I spent the whole weekend camping. I just got back yesterday. I had such a great time. It was at this Music Fest with a family friend. She invited me to go and so I went with her and her son. I met a ton of really nice people and had a really good time. I feel sooooo much better and less stressed. I’m so much happier. I laughed a lot and had a good time.
I had a few drinks….rum and coke….best drink ever. I got to have a few of those. No, I didn’t get shitfaced, but I had about 2 drinks of the rum and coke and got slightly tipsy. To the point I really couldn’t walk straight. According to Kacie (the family friend) I’m adorable when I’m drunk….I just noticed I got really talkative and I laughed at a whole lot. Even things that weren’t really that funny…ah well. It was fun….I got offered pot more times than I could count. Didn’t smoke any, but now I wish I had. And it’s not like I can do it here….oh well. Maybe next year.

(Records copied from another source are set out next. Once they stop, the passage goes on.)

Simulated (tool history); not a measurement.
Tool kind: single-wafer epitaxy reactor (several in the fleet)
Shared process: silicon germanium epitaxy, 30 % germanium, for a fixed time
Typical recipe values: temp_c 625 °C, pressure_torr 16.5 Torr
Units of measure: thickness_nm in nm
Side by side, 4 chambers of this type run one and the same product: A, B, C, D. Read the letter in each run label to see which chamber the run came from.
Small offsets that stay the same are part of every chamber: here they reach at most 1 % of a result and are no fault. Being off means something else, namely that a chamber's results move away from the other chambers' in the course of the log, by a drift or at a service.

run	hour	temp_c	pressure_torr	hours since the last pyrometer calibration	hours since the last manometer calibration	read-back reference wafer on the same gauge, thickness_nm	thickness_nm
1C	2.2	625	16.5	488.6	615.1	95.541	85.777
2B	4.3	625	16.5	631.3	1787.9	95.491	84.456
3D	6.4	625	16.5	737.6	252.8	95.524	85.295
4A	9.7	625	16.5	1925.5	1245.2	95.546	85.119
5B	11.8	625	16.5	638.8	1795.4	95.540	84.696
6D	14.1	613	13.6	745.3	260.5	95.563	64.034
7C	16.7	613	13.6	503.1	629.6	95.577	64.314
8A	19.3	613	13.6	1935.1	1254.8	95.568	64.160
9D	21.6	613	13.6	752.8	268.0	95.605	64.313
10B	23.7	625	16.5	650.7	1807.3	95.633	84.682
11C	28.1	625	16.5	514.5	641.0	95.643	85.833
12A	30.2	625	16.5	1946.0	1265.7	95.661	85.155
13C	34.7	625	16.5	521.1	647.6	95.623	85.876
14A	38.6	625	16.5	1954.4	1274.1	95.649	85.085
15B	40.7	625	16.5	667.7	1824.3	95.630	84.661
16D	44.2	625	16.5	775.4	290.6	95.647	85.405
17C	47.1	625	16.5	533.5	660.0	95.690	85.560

It was weird camping on my birthday. Kacie bought me a cake, so we had cake and stuff. But I’m not used to not having Amy around…or any sort of partner around for my birthday. Which would have been Amy, but yeah. During the day it was good. Then I got left on my own at night…and it was ok for awhile. I ended up sitting in the field we were in and staring at the stars. It was sooooo clear. It was awesome. I wish I could have taken pictures. But I ended up crying and shit. Not so much fun, but then I talked to Haylee a little, and she made me feel a little better. She wasn’t home, so we didn’t talk for awhile since she was on her cell phone. She was suppose to call back later, but I was tired and went to bed, and with her….when she says she’ll call back. It doesn’t happen. I love her to death, but sometimes…things that she does frustrate me. But I guess that happens.
It’s weird not even hearing anything from Amy….I mean…the last time we weren’t together for my birthday she had her mom bring he to my house and she brought me coffee. Not this year…I was the one who said not to contact me….and it was hard, but I’m doing what I need to continue to heal. As much has it sucks….but it’s better in the end for me. And that’s what I’m focused on. Me….I just wish things hadn’t ended so bad. Nothing can change it now. And I’m not going to think about it or I’ll get sad.